Kölsch, however, is not truly a heritage beer (Cologne breweries all brewed different types of beer before World War II), but was was created after 1945 to market this specific type of local beer better. The Kölsch breweries in Cologne and its immediate surroundings finally put this into law on March 6th, 1986 when the so-called Kölsch Convention was signed by the directors of 24 Kölsch breweries. The ruling determined that Kölsch is not only a type of beer, but also a designation of origin. The guidelines specify that true Kölsch is a top-fermented, light-coloured, clear, highly fermented, hoppy full ale which is brewed in the Cologne metropolitan area and according to the German Purity Law of 1516.

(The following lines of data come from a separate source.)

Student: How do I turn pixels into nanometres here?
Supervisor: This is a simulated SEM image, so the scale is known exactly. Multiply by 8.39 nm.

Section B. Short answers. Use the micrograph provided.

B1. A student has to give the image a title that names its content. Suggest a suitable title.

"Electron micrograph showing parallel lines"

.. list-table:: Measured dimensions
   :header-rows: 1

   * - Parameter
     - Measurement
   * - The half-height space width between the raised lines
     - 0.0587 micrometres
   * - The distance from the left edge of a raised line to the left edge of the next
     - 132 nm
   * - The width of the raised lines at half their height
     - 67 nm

To underscore its invited heritage, Kölsch comes complete with its own serving traditions. It must always be served in small, 0.2 liter glasses. When drinkers have had their fill, they must put a coaster on top of the empty glass, otherwise waiters will keep the beer flowing without asking. Today, Kölsch is ubiquitous and you can get it literally everywhere in town, from the train station to small Italian restaurants.

Because of the market dominance of Kölsch, Cologne craft brewers are, unlike those in Berlin or Hamburg, latecomers to the German craft beer movement. In recent years however, the city has seen a resurgence of a clutch of new brewpubs, craft beer stores and beer festivals, where IPA’s and Stouts happily co-exist with the legendary Kölsch.  Here’s list of breweries, bars and stores that best represent the beer culture in one of Germany’s oldest cities.

Cologne Beer Guide

Cologne Beer Guide Germany

Brauerei Päffgen 

In the dark beer halls of the small Päffgen brewery near Friesenplatz in the city centre, punters have been sampling a delicious version of Kölsch since 1884. Unlike the major breweries like Gaffel or Sion, Päffgen Koelsch is not bottled so the only way to drink it at home is by purchasing a keg. But when you visit the cozy, oak-panelled tap rooms you can also order one of the hearty local dishes like a 3/4 metre sausage, pork knuckle or roast chicken, and have the waiter (or Köbess, as they’re called in Cologne) bring Kölsch after Kölsch to your table until you feel ready to put a coaster on top.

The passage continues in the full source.